The Bangladesh cricket team has been given a variety of monikers in the past, ranging from minnows to giant slayers to chokers.
Minnows is a tag they have shed in recent years as The Tigers strive to become a cricketing power. Having beaten all the top sides in the world on a consistent basis, Bangladesh are no longer viewed as pushovers.
At the 2007 World Cup, Bangladesh announced itself in style with a victory against sub-continental rivals India, and then grabbed its first ever win against the Proteas.
Unprecedented success ensued in 2015, with Bangladesh reaching the quarterfinals by dumping England. That was followed by a semifinal appearance in the 2017 Champions Trophy.
Still fresh from the euphoria of defeating South Africa at the Kennington Oval on Sunday, Bangladesh will be in readiness for a fired up New Zealand side. The question is, can the Tigers continue their giant-killing spree?
Numbers would suggest not. Prior to 2015 Bangladesh, did have the occasional flashes of brilliance but consistency was elusive. Since then, it has been a matter of various stalwarts standing up and propelling the side in a successful era.
Come June 6, it will be a battle between a free flowing, fearless Bangladeshi batting unit and the raw fiery pace that the Kiwis possess.
Tamim Iqbal and Soumya Sarkar have been prolific in recent times getting Bangladesh off to some flying starts. Tamim has been a vital cog in the Bangladesh set-up, coming into the tournament with an average of 62.4 since 2017. A finger injury two days prior to the South Africa clash hampered his preparation, and it was clearly visible in the way he played on Sunday. Tamim was scratchy to say the least, and limped to 16 off 29 balls.
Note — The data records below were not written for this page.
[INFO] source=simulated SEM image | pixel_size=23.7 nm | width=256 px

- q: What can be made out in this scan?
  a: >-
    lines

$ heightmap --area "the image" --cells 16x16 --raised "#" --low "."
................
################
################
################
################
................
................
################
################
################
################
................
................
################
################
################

His proficiency at the top, when he is fit and in form, has been largely due to his success against the new ball -- but Trent Boult is one pacer he hasn’t been able to get going against.
It might not have been a rank turner, but there was certainly some assistance for the spinners at the Oval. While New Zealand depend on pace and bounce, Bangladesh will hope spinners do the trick for them.
But if statistics are to be believed, Bangladesh’s bowling unit will have to prep for a leather hunt. Barring Colin Munro, New Zealand’s top order average in excess of 50 against Mashrafe Mortaza’s men.
Given it is his last World Cup, Martin Guptill will look to cash in against a side he has thoroughly dominated through his career. There is not too much Bangladesh’s bowlers can do to trouble the strapping batsman with him dominating pacers and spinners alike with his lusty blows.
Both teams have got off to the ideal start, albeit with contrasting victories, but New Zealand will definitely turn up at the Oval the more confident of the two and look to carry forward momentum.
For Bangladesh it will be another case of whether it can further reaffirm the
giant killing status and push towards further World Cup glory.